Night fire destroys ancient Tibetan town in China
An inferno that raged for 10 hours early on Saturday razed an ancient Tibetan town in China's southwest Yunnan province that's popular with tourists.world Updated: Jan 11, 2014 14:21 IST
An inferno that raged for 10 hours early on Saturday razed an ancient Tibetan town in China's southwest Yunnan province that's popular with tourists.
There was no immediate report of casualties, and the cause of the fire was unclear, although a provincial news site said it started in a guesthouse on an old street.
The blaze broke out at 1:27am in the ancient Tibetan quarter of Dukezong, which dates back more than 1,000 years and is known for its preserved cobbled streets, ancient structures and Tibetan culture. It is part of the scenic Shangri-La county in Deqen prefecture and had been renovated to lure tourists.
The county was once called Gyaitang Zong, but changed its name in 2001 to Shangri-La, hoping to draw tourists by the reference to the mythical Himalayan land described in James Hilton's 1933 novel. The county has since benefited from tourism revenue. Hundreds of other Chinese cities have also rebuilt their old streets to attract visitors.
Photos and video footage showed the ancient neighborhood of Dukezong and its labyrinth of houses engulfed in flames that turned the night sky red.
He Yu, a resident, said she woke to loud, explosion-like sounds to find the ancient neighborhood on fire.
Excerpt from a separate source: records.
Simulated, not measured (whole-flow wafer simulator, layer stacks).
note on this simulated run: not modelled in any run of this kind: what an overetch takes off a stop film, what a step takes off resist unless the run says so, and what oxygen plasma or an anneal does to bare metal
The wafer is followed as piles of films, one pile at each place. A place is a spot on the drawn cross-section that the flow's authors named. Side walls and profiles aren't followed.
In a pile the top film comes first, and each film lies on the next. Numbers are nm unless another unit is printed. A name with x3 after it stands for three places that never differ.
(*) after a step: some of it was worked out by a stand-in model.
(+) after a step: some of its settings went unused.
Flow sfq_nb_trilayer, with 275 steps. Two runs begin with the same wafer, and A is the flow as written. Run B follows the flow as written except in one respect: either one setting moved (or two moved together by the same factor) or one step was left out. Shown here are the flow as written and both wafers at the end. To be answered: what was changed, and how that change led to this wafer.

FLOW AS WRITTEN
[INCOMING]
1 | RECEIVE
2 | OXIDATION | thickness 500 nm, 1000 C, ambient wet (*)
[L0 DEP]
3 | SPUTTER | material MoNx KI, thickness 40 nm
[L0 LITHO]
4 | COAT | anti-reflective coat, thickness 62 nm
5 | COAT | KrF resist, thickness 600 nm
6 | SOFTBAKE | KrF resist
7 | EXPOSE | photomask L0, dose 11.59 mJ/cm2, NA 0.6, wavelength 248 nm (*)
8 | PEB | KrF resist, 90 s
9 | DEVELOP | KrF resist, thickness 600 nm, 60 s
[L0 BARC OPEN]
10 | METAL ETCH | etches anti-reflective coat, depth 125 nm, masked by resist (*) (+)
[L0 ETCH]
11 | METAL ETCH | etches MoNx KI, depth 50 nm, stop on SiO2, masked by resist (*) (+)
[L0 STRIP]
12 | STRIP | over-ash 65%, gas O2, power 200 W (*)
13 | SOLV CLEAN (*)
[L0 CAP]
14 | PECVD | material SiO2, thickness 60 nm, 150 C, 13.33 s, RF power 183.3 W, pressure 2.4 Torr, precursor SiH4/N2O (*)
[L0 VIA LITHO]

"The fire was huge. The wind was blowing hard, and the air was dry. I was scared because my home is a little distance away from the ancient town," she said. "It kept burning, and the firefighters were there, but there was little they could do because they could not get the fire engines onto the old town's narrow streets."
More than 2,000 firefighters, soldiers, police, local officials and volunteers responded to the blaze and brought it under control around 11am, the Shangri-La county government said.
More than 100 houses in the old Dukezong quarter were destroyed, local authorities said. Most structures were made of wood and the fire spread easily because of dry weather, state media said.